- Baby boomers and Generation Xers spend the most on food and beverage but as millennials enter their peak earning years, they will become the biggest spenders at groceries and restaurants within 10 years, a CBRE report Food in Demand: Consumers predicts.
- While millennials dedicate the highest share of their income to food and beverage, they don't spend more on food than older generations when they were 25 to 35 years of age. In 1989, baby boomers spent 14.7% of their income on food while Gen Xers put 13.2% of their expenditures toward food in 2001. Comparatively, millennials spent 13.1% of their salaries on food in 2016.
- Millennials have been particularly conscious with their spending, given their growing student debt and lack of assets, which has driven up demand for low-priced food options such as fast casual and fast food.
Perhaps the biggest implication millennials will have on the food and beverage industry is the generation's preference for delivery. This demographic has been driving demand for at-home delivery more than any other generation with higher spending power due to the added convenience and a propensity to stay at home. Casual dining, which has struggled with dine-in traffic, seem to be taking note. Denny's experienced a spike in deliveries during breakfast and late-night largely due to younger consumers.
CBRE expects millennials will start to eat out at full-service and high-end establishments and grocery stores within the next 10 years as their spending power improves. But there will still be a growing need for fast food and low priced grocery stores, especially as more baby boomers retire and have fixed incomes.
Millennial attitudes on finances are already starting to shift, and 70% expect their personal finances to improve this year compared to 51% of Gen Xers and 34% of baby boomers, according to the National Restaurant Association's 2019 State of the Restaurant Industry report.
Cost conscious millennials could also present additional opportunities for promotions and deals, especially at full-service restaurants that they frequent less. According to the National Restaurant Association, 71% of millennials would eat at a restaurant that offered discounts for dining during less busy times and 66% said they would pick smaller portions for a lower price.

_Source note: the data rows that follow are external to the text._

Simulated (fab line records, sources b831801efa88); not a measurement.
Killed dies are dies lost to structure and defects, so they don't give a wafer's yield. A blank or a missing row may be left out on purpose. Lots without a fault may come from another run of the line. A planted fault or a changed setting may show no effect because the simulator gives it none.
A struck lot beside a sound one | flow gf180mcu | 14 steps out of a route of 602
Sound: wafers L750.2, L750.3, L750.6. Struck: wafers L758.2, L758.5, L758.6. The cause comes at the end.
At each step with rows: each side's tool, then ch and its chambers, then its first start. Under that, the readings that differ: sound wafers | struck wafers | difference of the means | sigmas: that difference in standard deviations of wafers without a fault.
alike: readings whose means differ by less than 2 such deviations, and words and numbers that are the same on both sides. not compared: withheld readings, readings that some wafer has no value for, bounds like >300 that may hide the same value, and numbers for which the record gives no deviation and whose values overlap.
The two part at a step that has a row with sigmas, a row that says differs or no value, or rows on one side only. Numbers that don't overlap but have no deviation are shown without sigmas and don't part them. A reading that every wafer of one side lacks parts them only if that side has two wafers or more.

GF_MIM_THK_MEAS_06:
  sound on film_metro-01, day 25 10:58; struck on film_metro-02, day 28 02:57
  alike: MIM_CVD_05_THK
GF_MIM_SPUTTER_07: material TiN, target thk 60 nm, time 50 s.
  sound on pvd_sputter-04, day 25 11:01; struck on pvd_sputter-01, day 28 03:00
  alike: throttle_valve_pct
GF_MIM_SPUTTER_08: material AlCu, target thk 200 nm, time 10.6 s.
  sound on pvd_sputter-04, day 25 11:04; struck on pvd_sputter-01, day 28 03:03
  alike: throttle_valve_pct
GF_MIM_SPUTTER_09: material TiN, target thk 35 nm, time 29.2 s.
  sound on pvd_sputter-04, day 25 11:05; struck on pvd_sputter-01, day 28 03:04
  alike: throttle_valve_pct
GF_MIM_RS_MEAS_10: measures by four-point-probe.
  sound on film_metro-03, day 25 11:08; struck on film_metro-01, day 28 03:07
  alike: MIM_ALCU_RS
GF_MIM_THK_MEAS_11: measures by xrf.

Millennials with kids also are proving to be rising demographic of diners, increasing restaurant visits by 5% last year, according to NPD Group. The main segment of choice for this demographic remains QSR and fast casual due to the added convenience factor.
While millennials could provide an immense opportunity in the years ahead, restaurants that understand and cater to different age groups can get the largest share of spend, CBRE said.